It is the same vision of two worlds as in Eliot and Lindsay, the heart-of-darkness Africa which is a sinister shadow or screen behind the world of the modern American black city dweller.  It is a vision of darkness and imprisonment (much like the scene with which Ralph Ellison opens and closes his 1951 novel Invisible Man, self-chosen exile in an underground chamber like an oubliette from Edgar Allan Poe).
            Crane’s poem includes elements of urban squalor (gnats and roaches), a symbol of the minstrel-figure black man (the tambourine, traditional instrument of the minstrel show’s “end men,” used to punctuate jokes), the image of the rotting “carcass” (of what?  or whom?) that emblemizes Africa (like the skulls around Mr. Kurtz’s compound in Heart of Darkness) and the little story about Aesop, our oldest classical fabulist, and his fable of “slow and steady wins the race.”  The first lines of the poem are an epigram that sets up the rest of the images and seem to mean something like The black man, excluded from our world by decree and custom, is even in exile and neglect an implicit rebuke to us.  The following images, disconnected and like a free-association collage, are striking and haunting, especially the line that suggests lost royalty in an ancient, non-squalid Africa—“some mid-kingdom, dark”—which make the forlorn black man an imprisoned ruler, a lost king.  Is he neglected, like Aesop’s grave?  Is he an imprisoned philosopher, like Boethius driven to stoic consolations?  His mind “wanders” in the mid-kingdom of thought, and the word “incantations” suggests magic, perhaps something like vodun, the misunderstood Afro-Caribbean belief—voodoo or hoodoo.

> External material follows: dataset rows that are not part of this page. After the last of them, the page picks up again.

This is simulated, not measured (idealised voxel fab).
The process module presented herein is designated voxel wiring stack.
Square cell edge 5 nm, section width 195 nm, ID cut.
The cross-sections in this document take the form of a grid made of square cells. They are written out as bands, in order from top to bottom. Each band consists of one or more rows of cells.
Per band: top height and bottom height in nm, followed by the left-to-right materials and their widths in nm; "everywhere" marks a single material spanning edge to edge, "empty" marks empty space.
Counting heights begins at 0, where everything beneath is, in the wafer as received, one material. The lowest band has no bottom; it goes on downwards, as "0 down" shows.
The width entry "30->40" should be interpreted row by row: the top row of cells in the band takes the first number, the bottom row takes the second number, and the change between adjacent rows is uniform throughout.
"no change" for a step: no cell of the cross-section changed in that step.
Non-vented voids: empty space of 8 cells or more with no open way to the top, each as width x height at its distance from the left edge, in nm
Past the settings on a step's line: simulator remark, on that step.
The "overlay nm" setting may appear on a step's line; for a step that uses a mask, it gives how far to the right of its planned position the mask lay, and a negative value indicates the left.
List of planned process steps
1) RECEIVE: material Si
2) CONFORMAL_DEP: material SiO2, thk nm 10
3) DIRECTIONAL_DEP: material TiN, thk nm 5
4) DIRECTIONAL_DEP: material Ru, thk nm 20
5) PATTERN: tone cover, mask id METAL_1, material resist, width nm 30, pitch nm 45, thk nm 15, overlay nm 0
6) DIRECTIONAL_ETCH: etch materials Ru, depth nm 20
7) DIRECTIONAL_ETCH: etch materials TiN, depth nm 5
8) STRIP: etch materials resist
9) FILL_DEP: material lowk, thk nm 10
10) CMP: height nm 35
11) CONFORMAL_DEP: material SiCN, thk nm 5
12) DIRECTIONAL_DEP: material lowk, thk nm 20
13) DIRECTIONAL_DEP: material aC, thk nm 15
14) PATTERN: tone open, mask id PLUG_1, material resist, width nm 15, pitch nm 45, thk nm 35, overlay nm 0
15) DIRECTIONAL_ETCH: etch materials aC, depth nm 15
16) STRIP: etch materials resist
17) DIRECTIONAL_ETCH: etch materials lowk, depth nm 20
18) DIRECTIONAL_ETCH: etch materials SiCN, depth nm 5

            Like all of Crane’s major work, “Black Tambourine” is suggestive and oblique, in the best high-modern manner.  It contains some stereotyping imagery handled by Lindsay and which echoes through 1920s literature, white and black.  But it also is the product of a highly original mind and sensibility, one not content with blunt prejudices or conventional caricatures.  It is a poem about being “driven” to pondering, of the mind that “wanders” in a mid-kingdom of thought or resignation.  Crane’s work in many ways exemplified the art deco, streamlined culture of his age, but it was also intensely American, as conscious of the backgrounds of American thought as Nick Carraway, when he meditates on the elusive green light and the republic, the end of The Great Gatsby.
            Langston Hughes was focal to the Harlem Renaissance, but like all poets associated with that movement, he was also idiosyncratic and individualistic.  Many of his earliest poems, collected in 1926, dealt with music—jazz and blues and their milieus.  In “The Weary Blues,” Hughes wrote a poem imitative of the form and descriptive of the Harlem of cabarets and all-night music:
                        Droning a drowsy syncopated tune,
                        Rocking back and forth to a mellow croon,
                                    I heard a Negro play.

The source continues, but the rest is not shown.